On Jan. 8, the White House announced the creation of a new division in the Department of Justice for “national fraud enforcement,” to be headed by an assistant attorney general. What makes this move notable is that it will be run out of the White House, under the direct supervision of President Donald Trump and Vice President JD Vance. Never before has the politicization of justice been so blatant or so dangerous.
Having a prosecutor directly answerable to the president and vice president crosses a line that no other administration has dared to cross. It is the kind of thing one might expect in an autocratic or totalitarian regime, but not in the United States.
Who does the vice president have in mind when he talks about the “bad guys”?
The New York Times rightly calls Trump and Vance’s intention to directly oversee a senior DOJ official “one of the administration’s most brazen efforts to date to toss out the traditional boundaries that have long existed between the White House and investigations conducted by federal law enforcement.”
And how did Republicans in the Senate, which will be responsible for confirming the nominee to head the new division, react? Majority Leader John Thune said that the person “would be confirmed swiftly.”
Thune’s response is a clear dereliction of duty. It will now be up to his colleagues in the Senate to resist this dangerous power play.
Explaining why the administration is creating the new position, Vance said, “This is the person who is going to make sure we stop defrauding the American people. When we get the bad guys, we want to make sure we get them permanently and they don’t have some legal technicality they can get out of.”
But who does the vice president have in mind when he talks about the “bad guys”? Recall the president’s unfounded charges against people who, in his view, “persecuted my family, staff and supporters, raided my home, Mar-a-Lago, and did everything within their power to prevent me from becoming the president of the United States.” In a speech at the Justice Department soon after he retook office in 2025, Trump called those who had been involved in bringing criminal cases against him “bad people, really bad people.”
And, in a moment of supreme irony, Trump said, “There could be no more heinous betrayal of American values than to use the law to terrorize the innocent and reward the wicked, and that’s what they were doing at a level that’s never been seen before.”
Since then, the administration has used allegations of fraud to actually “terrorize the innocent” and target its political opponents.

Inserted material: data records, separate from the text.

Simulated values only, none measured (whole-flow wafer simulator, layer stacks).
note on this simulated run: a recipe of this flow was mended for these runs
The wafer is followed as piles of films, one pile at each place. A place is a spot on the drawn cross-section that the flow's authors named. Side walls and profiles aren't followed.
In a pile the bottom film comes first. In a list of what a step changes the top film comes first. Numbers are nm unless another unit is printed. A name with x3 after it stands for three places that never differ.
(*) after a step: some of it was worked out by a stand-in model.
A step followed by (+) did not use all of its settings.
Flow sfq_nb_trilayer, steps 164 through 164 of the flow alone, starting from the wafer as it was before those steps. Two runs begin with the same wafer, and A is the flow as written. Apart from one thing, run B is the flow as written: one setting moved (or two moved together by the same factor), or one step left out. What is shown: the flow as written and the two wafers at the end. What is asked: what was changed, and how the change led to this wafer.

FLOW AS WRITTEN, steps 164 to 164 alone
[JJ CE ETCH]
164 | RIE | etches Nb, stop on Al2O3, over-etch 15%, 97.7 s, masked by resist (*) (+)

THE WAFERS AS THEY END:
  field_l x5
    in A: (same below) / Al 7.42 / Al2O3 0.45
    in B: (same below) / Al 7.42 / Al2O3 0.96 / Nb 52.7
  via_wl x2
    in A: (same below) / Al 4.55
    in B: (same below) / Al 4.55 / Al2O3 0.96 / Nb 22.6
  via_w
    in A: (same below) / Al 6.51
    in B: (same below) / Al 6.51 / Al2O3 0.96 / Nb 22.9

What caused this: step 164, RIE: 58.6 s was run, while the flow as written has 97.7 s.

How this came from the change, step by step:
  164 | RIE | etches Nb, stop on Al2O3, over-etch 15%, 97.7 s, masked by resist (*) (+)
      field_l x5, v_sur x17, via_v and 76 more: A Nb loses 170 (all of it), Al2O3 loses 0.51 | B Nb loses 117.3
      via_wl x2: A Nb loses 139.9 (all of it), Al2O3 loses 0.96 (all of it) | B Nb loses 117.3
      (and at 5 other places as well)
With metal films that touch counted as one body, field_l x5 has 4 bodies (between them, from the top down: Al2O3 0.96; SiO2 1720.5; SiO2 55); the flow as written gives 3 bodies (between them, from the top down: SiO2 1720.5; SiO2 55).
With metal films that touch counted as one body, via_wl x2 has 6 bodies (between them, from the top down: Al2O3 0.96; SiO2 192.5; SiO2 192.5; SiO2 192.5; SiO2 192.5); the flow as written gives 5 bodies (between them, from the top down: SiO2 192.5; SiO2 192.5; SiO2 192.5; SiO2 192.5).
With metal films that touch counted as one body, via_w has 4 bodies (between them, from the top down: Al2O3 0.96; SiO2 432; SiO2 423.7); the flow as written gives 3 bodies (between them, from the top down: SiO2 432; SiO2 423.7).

Last fall, New York State Attorney General Letitia James was indicted by a grand jury in Virginia for bank fraud and making false statements on a mortgage application; the indictment was later dismissed. The administration has also threatened to bring fraud charges against Sen. Adam Schiff, D-Calif., who led the first effort to impeach Trump while Schiff was a member of the House of Representatives. The New York Times notes that “Trump has said that Mr. Schiff … misled his lenders in a series of home loan transactions between 2009 and 2012.” And let’s not forget that the president has used allegations of mortgage fraud in his campaign to remove Lisa Cook from the Federal Reserve Board.
The Justice Department also has opened an investigation of Fed Chair Jerome Powell for supposed financial irregularities in conjunction with the renovation of the Fed’s headquarters.
James, Schiff and Cook were all targeted by William Pulte, director of the Federal Housing Finance Agency, who referred their cases to the Justice Department. It seems clear that the administration has found a powerful weapon to use in the president’s campaign of retribution and reprisal.
What matters is that going forward, decisions regarding fraud prosecutions will be made in the White House and directed by the president and vice president.
Because mortgages are complex, paperwork errors are common. Stanley Brand, a criminal defense attorney and fellow in law and government at Penn State Dickinson Law, is quoted by the Times as saying, “If the government pursued all of these — and I’ll call them application peccadilloes — there wouldn’t be any room in all the prisons for people who do this.”
But the Trump administration’s weaponization of fraud investigations doesn’t stop there. On Jan. 6, it told five blue states that it was freezing billions of dollars in funding for child care and social services programs to review them for fraud.